Many factors are involved in interpreting the Bible. Two questions need to be answered in Bible interpretation: What did the writer mean by this passage relative to his own time and culture, and what does it mean for us today? The answers to those two questions often are quite different. In Paul's day women had to keep silence in the churches, while today they may occupy church office. In Paul's day homosexuality and lesbianism were considered a manifestation of the reprobate mind; while today such people may occupy not only the pew but also the pulpit. 

Thus it is, we are being told, that we need to know ancient history, culture, language, mythology, philosophy, archeology, and the sciences, if we are to be equipped to understand the Bible. Of course, we need to know these disciplines if we are to expound the Bible correctly. But the theologians mean something quite different. They mean that if there is a conflict between one's scientific discoveries and the Bible, one must reconsider the traditional interpretation of the Bible and be willing to change. Science determines the meaning of the Bible. 

The conclusion is that God's people really cannot understand the Bible. We are not equipped to read it correctly. We need the theologians, linguists, and scientists to tell us what the Bible is really saying. 

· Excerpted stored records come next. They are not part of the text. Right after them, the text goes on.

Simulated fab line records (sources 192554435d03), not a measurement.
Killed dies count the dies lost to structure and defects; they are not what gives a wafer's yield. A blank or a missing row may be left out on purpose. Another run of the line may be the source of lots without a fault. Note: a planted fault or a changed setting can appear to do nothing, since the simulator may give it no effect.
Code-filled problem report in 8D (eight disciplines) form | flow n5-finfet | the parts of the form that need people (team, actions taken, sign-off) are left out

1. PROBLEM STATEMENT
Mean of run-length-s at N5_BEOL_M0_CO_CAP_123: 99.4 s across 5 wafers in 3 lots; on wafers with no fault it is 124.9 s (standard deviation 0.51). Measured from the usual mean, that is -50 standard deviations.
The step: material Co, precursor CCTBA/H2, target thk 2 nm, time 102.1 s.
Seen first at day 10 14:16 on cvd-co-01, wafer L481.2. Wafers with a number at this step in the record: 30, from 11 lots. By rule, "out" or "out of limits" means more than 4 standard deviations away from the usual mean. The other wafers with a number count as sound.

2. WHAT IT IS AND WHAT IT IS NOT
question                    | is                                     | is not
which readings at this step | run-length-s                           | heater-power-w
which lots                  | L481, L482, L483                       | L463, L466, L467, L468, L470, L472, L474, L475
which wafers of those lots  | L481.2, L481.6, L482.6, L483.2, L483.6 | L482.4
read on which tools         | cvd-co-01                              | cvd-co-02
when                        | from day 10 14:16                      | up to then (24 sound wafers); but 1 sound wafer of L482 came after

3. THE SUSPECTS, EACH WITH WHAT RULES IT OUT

And so it is that a new hierarchy has arisen in the churches, that of the theologians and scholars. These must tell us the meaning of Scripture. Without them we cannot understand what we read in the Bible. Just as effectively as Rome, these have placed themselves between God's people and the Bible. They have effectively taken the Bible out of the hands of the people of God. 

This is very serious indeed! The church has always confessed, and the Reformation reasserted, these precious truths that the Bible is inspired and therefore infallible. The Reformation also asserted that the Bible is perspicuous, or clear. Because the Bible is inspired and infallible it is the only rule for our faith and life. And in the Bible God speaks to us in language which we can understand. The question or issue we face is not whether we can or do understand .what the Bible is saying, but whether we believe what the Bible is saying? This is, no doubt, at least one of the reasons Jesus told us we had to become as little children in order to enter the kingdom of God. This writer teaches a catechism class of six-year-old children. These little ones have no difficulty understanding that Jesus was born of the virgin, that He healed the sick and raised the dead, that He suffered and died on the cross and was raised from the dead and now sits at God's right hand in glory and is coming again at the end of the ages. The Scriptures are able to make us wise unto salvation through faith in Christ Jesus (II Timothy 3:15).

Our calling is plain! We must let no one, no synods, no theologians, no experts take our Bibles away from us. Still more, we must insist that the Word of God be faithfully preached. And faithfully means properly. The church does not need Sunday School stories from the pulpit, or dissertations on political or social issues. The believer needs to hear the voice of the Good Shepherd (John 10) by means of preaching. Without faithful preaching we cannot call upon the name of the Lord in faith and be saved (cf. Romans 10:13-15) Faithful preaching is preaching that expounds the Word of God. The sermons we hear must contain nothing more or less than what Scripture itself says. And we need to search the Scriptures daily, prayerfully to meditate on the Word of God. 

By these means we may be assured that the Spirit of our Lord Jesus Christ witnesses with our spirits that we are the children of God (Rom. 8:16). 

Following the example of Martin Luther let each of us, with Bible in hand, say to the new hierarchy, "Here I stand, I can do naught else, God help me."